Recently (Nelder,1999) I have argued that statistics should be called statistical science, and that probability theory should be called statistical mathematics (not mathematical statistics). I think that Professor Lindley’s paper should be called the philosophy of statistical mathematics, and within it there is little that I disagree with. However, my interest is in the philosophy of statistical science, which I regard as different. Statistical science is not just about the study of uncertainty but rather deals with inferences about scientific theories from uncertain data. An important quality about theories is that they are essentially open ended; at anytime someone may come along and produce a new theory outside the current set. This contrasts with probability where to calculate a specific probability it is necessary to have a bounded universe of possibilities over which the probabilities are defined. When there is intrinsic open-endedness it is not enough to have a residual class of all the theories that I have not thought of yet. The best that we can do is to express relative likelihoods of different parameter values, without any implication that one of them is true. Although Lindley stresses that probabilities are conditional I do not think that this copes with the open-endedness problem.
I follow Fisher in distinguishing between inferences about specific events, such as that it will rain here tomorrow and inferences about theories. .…
General ideas like exchangeability and coherence are fine in themselves, but problems arise when we try to apply them to data from the real world. In particular when combining information from several data sets we can assume exchangeability, but the data themselves may strongly suggest that this assumption is not true. Similarly we can be coherent and wrong, because the world is not as assumed by Lindley. I find the procedures of scientific inference to be more complex than those defined in the paper. These latter fall into the class of ‘wouldn’t it be nice if’, i.e. would it not be nice if the philosophy of statistical mathematics sufficed for scientific inference. I do not think that it does. (325)
- Lindley, D. V. (2000), “The Philosophy of Statistics,” Journal of the Royal Statistical Society, Series D (The Statistician), Vol. 49, No. 3, 293-337
- Nelder, J.A. (2000), Commentary on “The Philosophy of Statistics,” Journal of the Royal Statistical Society, Series D (The Statistician), Vol. 49, No. 3, 324-5.
- Nelder, J.A. (1999) “From Statistics to Statistical Science” Statistician 48, 257-267.
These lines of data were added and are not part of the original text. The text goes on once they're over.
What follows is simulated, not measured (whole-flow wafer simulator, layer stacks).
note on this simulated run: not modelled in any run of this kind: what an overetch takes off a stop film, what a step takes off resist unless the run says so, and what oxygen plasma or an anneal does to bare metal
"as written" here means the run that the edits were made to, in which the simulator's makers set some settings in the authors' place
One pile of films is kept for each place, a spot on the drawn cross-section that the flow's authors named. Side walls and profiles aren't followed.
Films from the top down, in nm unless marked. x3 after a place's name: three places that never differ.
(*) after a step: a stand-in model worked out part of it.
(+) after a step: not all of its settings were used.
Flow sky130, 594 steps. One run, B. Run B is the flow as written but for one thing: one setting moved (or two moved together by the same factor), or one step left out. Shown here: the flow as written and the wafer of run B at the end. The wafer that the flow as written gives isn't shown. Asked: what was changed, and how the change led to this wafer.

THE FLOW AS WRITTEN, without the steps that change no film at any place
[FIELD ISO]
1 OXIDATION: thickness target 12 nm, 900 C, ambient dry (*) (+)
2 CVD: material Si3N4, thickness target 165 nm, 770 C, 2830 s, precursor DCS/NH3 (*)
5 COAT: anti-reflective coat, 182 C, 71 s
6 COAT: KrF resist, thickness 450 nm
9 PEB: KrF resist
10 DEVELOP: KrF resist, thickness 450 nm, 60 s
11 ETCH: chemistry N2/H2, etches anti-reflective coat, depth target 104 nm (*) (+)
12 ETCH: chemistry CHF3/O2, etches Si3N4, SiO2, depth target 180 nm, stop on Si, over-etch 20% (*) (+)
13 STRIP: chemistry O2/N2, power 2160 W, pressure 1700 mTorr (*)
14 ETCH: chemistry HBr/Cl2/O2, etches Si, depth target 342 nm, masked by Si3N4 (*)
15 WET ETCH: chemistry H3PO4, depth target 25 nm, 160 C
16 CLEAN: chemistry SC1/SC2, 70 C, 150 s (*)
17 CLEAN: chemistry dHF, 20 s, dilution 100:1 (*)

I think Nelder makes a very important distinction between what we might do to organize our personal beliefs (ponder our personal priors) versus what type of data analysis is suitable for presentation to others. Others are interested in what a proper experiment or observational study has to say.
What I found most interesting was his use of “statistical science” for developing and appraising scientific theories. I’m sure many will consider the recommendation to “leave out the subjective” oversimple (even though that’s not quite what he meant), but his emphasis on the open nature required for useful scientific theorizing is deeper and more significant I think.
My takeaways include 1. The simple truth is that one cannot legitimately assign a probability to a theory because the probabilities of all competing theories must sum to 1, and we cannot identify all of the theories, and 2. That statistical science is about probing aspects of theories, which is a complex (and messy, perhaps) endeavor. It cannot fit very nicely in a tidy little package (or model).
True. What baffles me is why so many seen stuck in a kind of “statisticism” wherein it is imagined that all of the complex moves from the planning, collecting, modeling and drawing inferences from data must be formalized within a probability computation. Pearson said that he and Neyman were always thinking of contexts wherein the planning was closely connected to interpretation, and several piecemeal tests were envisioned, with lots of emphasis on how to model the phenomenon. (I think Fisher said it was an accident that experiment design was developed separately from inference.) Even where one gets to the “inferential” part, probability seems to get the logic wrong, at least for the appraisals that interest me, e.g., how good a job did this research do at probing and ruling out errors that could render it mistaken to infer some claim h. It might provide lousy grounds for both h and its denial. It’s a different mindset or task. But it is more general so as to subsume the special cases wherein the “inference” properly takes the form of a probability assignment to events. Some kind of “reconciliation” might be found here, but not until people are pried away from the statisticism standpoint.